Data Obfuscation and the U.S. Census
By Zain Khan | May 28, 2021
The decision by the U.S. Census Bureau to introduce deliberate errors into their data and now potentially bring in “synthetic data” has researchers up in arms. The use of synthetic data involves the deliberate manipulation of census data in an effort to protect the identities of those involved. Some researchers oppose this action on the grounds that loss of accuracy will harm the data’s research potential.

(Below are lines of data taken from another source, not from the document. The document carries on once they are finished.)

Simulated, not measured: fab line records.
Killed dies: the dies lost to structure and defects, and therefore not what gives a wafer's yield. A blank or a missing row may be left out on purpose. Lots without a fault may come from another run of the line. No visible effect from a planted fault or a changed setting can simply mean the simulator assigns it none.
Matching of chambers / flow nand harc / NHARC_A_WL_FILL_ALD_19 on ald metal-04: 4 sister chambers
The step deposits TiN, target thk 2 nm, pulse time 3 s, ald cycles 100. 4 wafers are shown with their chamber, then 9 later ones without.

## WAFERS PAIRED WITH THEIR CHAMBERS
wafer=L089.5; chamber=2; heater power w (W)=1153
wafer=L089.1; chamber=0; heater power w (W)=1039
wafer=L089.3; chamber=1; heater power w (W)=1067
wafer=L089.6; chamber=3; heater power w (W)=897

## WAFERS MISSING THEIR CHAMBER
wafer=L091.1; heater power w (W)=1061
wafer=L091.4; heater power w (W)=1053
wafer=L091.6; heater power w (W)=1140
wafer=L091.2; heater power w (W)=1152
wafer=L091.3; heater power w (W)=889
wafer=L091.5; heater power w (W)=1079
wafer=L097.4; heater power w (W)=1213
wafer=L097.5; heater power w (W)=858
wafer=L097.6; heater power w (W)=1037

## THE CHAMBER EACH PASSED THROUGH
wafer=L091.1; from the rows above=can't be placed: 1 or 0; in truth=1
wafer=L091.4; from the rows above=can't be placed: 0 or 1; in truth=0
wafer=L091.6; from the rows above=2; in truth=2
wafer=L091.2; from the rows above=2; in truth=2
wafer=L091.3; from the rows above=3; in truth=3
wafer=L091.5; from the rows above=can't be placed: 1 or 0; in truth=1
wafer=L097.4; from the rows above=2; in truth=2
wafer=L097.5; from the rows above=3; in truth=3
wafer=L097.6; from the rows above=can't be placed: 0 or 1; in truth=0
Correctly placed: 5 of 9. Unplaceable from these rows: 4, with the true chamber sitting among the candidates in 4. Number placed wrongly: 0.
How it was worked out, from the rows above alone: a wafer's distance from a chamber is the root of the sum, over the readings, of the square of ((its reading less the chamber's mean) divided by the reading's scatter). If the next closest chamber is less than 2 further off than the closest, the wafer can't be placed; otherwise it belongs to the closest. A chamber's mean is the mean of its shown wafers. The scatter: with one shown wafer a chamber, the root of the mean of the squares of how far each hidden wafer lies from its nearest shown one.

The act of introducing noise and synthetic data is not at all a new practice and is known as data obfuscation. Data obfuscation is the “process of replacing sensitive information with data that looks like real production information, making it useless to malicious actors” (Imperva). The need for obfuscation comes from the fact that personal data can be tied to individual identities by malevolent third parties. Data obfuscation aims to erase the dangers posed by the mass collection of personal data in a survey like the U.S. census. In fact compliance with data obfuscation is often regulated under compliance standards such as the EU’s General Data Protection Regulation (GDPR). Data obfuscation is especially important when dealing with population census data.
In The Dark Side of Numbers, William Seltzer and Margo Anderson delve into some of the historical atrocities that have been enabled by population census data. In focusing on the dangers of this kind of data, the duo establishes a three-way classification system for data that can be used to target vulnerable individuals or groups (Seltzer and Anderson). The three groups are identified as Macro, Meso, and Micro data.
The table above defines the three categories where macro data concerns census data we are more familiar with that reflect large geographic areas, micro data are individual level data that can be seen as the lowest level of data, and lastly meso data as statistical results for small geographic areas.
For the purpose of the 2020 U.S. Census, the Census Bureau seeks to synthesize micro data to protect individuals. Critics of the decision claim that the addition of such inaccuracies will undermine the credibility of the census. University of Minnesota demographer Steven Ruggles goes as far to say that the addition of synthetic data “will not be suitable for research” (AP News).
Despite the claims made by Ruggles, Seltzer and Anderson’s work highlights the need for data obfuscation and safeguards in census data. The duo outlines a list of safeguards that should be used in tandem in order to protect against the misuse of previous data in the past. The use of data obfuscation in this context falls under what Seltzer and Anderson define as “Methodological and Technological Safeguards”.
While the researchers themselves are held to ethical standards, their use of micro data results in the publication of meso data. As seen in Seltzer and Anderon’s work, meso data is where the danger of census data lies as the data can be used to target vulnerable population subgroups. It only takes a brief skim of Seltzer and Anderson’s work to see the dire consequences that failing to upkeep these basic safeguards has held.
Data obfuscation is necessary for census data that deals with micro data and without it, the census itself is inherently dangerous. Researchers such as Ruggles who claim that the Bureau is “inventing imaginary threats to confidentiality” (AP News) fail to recognize the historical impact that improper population data collection practices has held. While there may be a small level of inaccuracies in the data, no amount of research is worth risking the well being of American citizens. Safeguards such as the introduction of synthetic data are the bare minimum for data collection practices moving forward.